Implementing search functionality in a tree structure with many different types of nodes

Question

I have a tree structure that consists of dozens of types of nodes (each type of node inherits from a NodeBase class).

I would like to perform searches on the tree to return a reference to a specific node. For example, suppose there is some Company tree, which contains Department nodes amongst other types of nodes. Department nodes consist of Employee nodes. It is assumed that an employee must be part of a department, and can be in exactly one department.

Currently, it is designed so that each node has a list of child nodes of type NodeBase. A tree can become quite large, with hundreds of thousands of nodes at times. Insertion/deletion operations are seldom used, while search operations should not take "too long" for these big trees.

Suppose I want to get a reference to an employee node whose employee ID field equals some string that I provide. I don't know which department the employee is in, so I'd have to perform a search through all of the nodes hoping to find a match. Not all nodes have an employee ID field; departments, for example, do not have them.

I am not sure what is the best way to implement the search functionality, given this tree structure design.

There are probably better ways to design how the data is stored in the first place (eg: using a database?) but currently I am stuck with a tree.

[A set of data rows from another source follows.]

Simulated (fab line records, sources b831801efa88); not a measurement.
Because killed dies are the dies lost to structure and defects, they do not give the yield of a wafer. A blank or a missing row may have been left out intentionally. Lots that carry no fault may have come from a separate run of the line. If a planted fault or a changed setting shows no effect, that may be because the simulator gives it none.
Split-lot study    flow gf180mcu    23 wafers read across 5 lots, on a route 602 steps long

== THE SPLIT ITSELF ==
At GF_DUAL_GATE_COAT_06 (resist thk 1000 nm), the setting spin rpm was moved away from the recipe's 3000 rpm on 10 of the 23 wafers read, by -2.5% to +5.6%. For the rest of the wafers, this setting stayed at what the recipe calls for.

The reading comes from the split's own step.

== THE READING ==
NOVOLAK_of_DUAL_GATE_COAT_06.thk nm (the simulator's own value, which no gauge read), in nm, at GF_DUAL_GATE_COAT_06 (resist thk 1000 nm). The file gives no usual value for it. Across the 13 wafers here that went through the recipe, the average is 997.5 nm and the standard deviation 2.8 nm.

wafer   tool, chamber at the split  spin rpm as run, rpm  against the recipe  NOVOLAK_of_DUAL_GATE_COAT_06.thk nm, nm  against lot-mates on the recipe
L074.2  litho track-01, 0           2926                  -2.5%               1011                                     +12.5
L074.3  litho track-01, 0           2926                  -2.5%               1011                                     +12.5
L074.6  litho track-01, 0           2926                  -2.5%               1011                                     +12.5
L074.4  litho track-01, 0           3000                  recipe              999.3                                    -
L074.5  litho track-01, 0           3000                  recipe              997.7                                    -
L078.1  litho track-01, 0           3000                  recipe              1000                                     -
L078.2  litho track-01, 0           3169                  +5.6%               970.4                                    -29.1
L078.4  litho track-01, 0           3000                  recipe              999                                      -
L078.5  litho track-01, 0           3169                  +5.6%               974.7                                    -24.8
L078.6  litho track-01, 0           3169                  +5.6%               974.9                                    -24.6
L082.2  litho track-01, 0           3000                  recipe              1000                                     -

The first question is: how important is the search functionality in relation to insertion/deletion? Are you going to do a lot of searches and few modifications? If that is the case AND you need the results faster, you can encapsulate several trees ordering by each of the criteria. — SJuan76
– SJuan76, Commented Jun 13, 2013 at 20:15
And remember that premature optimization is the root of 90,15% of all evil. Complicate it only you need to. — SJuan76
– SJuan76, Commented Jun 13, 2013 at 20:15
Some of the trees can have hundreds of thousands of nodes so it would be useful to implement ways to search quickly. Insertion/deletion will be seldom used. One thing to note is that the nodes are fairly restrictive (eg: only a Company node would ever have Department child nodes), so if I ever need to search for a department, I don't need to search beyond the departments themselves. Maybe this will help decide what kind of implementation would be good. — MxLDevs
– MxLDevs, Commented Jun 13, 2013 at 20:23
I think the Company example is misleading: it's still the very same problem you have with Employee, just that you need to search fewer parents because of the constraint. If your program only needs to search for companies, then it can be helpful; otherwise I think that having separate registers for different kind of nodes is the best way to have good searching performance, especially since updates to the main tree are infrequent — Raffaele
– Raffaele, Commented Jun 13, 2013 at 20:28
I think it means you keep N separate sorted indices for the N types of nodes; you must modify the tree code to update the indices when nodes/subtrees are added/removed to the tree. The searches are performed on the sorted indices - this is also what I wrote in my answer — Raffaele
– Raffaele, Commented Jun 13, 2013 at 20:48

Raffaele · Accepted Answer · 2013-06-13 20:21:07Z

Data structures are the way you organize your data, and the way you organize data depends on how you actually use those pieces of information.

A tree is the right data structure to answer questions like "get all descendents of node X", but doesn't help you to solve the problem of "find me the object with the property X set to Y" (at least not your tree: you could certainly use a tree internally to keep a sorted index as I explain later).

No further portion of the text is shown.